Life has always fascinated me. I have always been captivated by its loops, sharp corners, slopes and sudden stops that lead you to adulthood.
For most of my 20’s I felt like I was on this race to experience all those exciting twists and turns. I was on a race to meet all these pre-planned goals I had set for myself that would validate my adulthood. I would study abroad in Spain, be the first college graduate in my family, obtain my Master’s degree, find the right guy, get married, have two children before 30 and seal it by celebrating my adulthood in the best party on earth…Brazil, Rio de Janeiro Carnival! All in one big breath!
I applied the mission to the vision and as planned, I paraded into my thirtieth year of life dragging my husband down the Sambadrome with the most festive and silly Tropicana costume one can imagine. But that did not matter! I was officially an adult and I had sealed it with a bang!
Little that I know that adulthood entailed a lot more than setting pre-set goals and putting blinders on to meet them. After I accomplished all those goals, I left my life on autopilot. I went with the flow of things because ADULTHOOD was hard!
Working full-time as a teacher, married with two young children three years apart, being a Latina daughter and oldest sister was all too overwhelming for me. Because if anybody knows what entails being the eldest Latino child in the family understands the struggle: ALL questions to ANY issues are directed to you!
By thirty-one I was living on survival mode! I just wanted to make it through the day, cross out all my tasks on my sticky notes pasted to my laptop screen and get on the road to get home before the five p.m. traffic swallowed me whole into bumper to bumper hell. Adulthood had definitely arrived and it was taking a toll on me.
The easy part of living on autopilot is that you don’t have to do much thinking. The hard part is when you crash because you forgot how to fly manually.
I became irritable, unsatisfied, exhausted, and numb to life’s small moments. Granted, I was grateful that I was blessed with a family, a great husband, beautiful healthy kids and a career. However, deep inside something was weighing on me. I would put in prayer and would ask for guidance as well as forgiveness if these feelings came from ungratefulness. However, I continued to be in the subconscious rut of survival mode. This lasted for a while and I could not pinpoint the root of this feeling of uncertainty. It affected me to the core and to the point that I felt I had lost my essence, substance and what made ME.
Then a sequence of life events that happened due to my survival-mode living style, I was confronted with the raw reality that I could no longer afford to live like that. Neither could my children, husband, mother, sister and those dear to me. It was like adulthood came with a vengeance, punched me in the stomach, pulled me by the arm and gave me wet willy all at the same time. Excuse the analogy but there is no other way to describe it.
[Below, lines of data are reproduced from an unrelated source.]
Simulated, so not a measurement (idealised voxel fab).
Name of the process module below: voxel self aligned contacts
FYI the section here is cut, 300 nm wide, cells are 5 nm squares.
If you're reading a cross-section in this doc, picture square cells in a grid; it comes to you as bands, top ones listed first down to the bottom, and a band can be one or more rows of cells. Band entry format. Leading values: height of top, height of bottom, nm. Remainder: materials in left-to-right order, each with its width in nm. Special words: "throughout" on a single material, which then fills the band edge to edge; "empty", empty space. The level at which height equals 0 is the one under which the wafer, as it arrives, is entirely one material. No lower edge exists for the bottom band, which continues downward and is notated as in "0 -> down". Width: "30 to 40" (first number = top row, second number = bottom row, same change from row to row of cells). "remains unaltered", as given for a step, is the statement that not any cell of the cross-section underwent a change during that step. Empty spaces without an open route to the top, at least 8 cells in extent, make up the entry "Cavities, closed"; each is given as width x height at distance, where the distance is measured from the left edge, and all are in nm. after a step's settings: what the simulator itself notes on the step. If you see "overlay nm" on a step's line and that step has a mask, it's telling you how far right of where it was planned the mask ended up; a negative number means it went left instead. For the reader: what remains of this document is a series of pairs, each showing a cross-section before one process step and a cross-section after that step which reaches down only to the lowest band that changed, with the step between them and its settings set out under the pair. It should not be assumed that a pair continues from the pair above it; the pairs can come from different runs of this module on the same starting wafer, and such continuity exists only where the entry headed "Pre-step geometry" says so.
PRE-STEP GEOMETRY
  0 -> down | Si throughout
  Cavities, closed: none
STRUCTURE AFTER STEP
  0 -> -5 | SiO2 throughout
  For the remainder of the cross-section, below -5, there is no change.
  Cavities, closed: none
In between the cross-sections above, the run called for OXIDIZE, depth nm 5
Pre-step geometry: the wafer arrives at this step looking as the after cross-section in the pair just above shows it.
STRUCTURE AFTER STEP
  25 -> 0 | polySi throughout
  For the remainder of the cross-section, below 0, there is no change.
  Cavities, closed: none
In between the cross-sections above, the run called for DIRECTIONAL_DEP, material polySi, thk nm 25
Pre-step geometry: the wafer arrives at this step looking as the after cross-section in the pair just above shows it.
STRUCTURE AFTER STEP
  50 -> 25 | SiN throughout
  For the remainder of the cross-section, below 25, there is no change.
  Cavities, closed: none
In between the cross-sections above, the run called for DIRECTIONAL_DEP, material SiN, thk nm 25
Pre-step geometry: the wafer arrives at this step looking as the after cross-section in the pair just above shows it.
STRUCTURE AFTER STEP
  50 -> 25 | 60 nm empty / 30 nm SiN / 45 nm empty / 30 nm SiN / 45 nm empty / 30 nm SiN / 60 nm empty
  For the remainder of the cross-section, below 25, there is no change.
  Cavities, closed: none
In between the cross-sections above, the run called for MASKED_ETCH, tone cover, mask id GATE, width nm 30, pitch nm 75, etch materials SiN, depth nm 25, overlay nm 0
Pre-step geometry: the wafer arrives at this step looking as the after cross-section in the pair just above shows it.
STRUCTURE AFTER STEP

After much soul searching, I came to the realization that my emptiness did not come from the dissatisfaction of accomplishments the usual overachiever suffers from. Nor did it come from not appreciating the blessings in my life. It came from not living an intentional life.
I was completing tasks in all aspects of my life because either they were part of the plan, they seemed like the traditional thing to do or it was a requirement of some sort.
I made the decision to begin putting actual thought into my actions or choices in life. To really think critically and question the true reasons behind my actions or non-actions. I started to really ask what was my intention behind every choice. I began to ask myself the purpose of going to an event I was invited to, activities I did with my family, my reactions to my husband’s actions, my parenting techniques, or recreational activities. I began to put everything into question.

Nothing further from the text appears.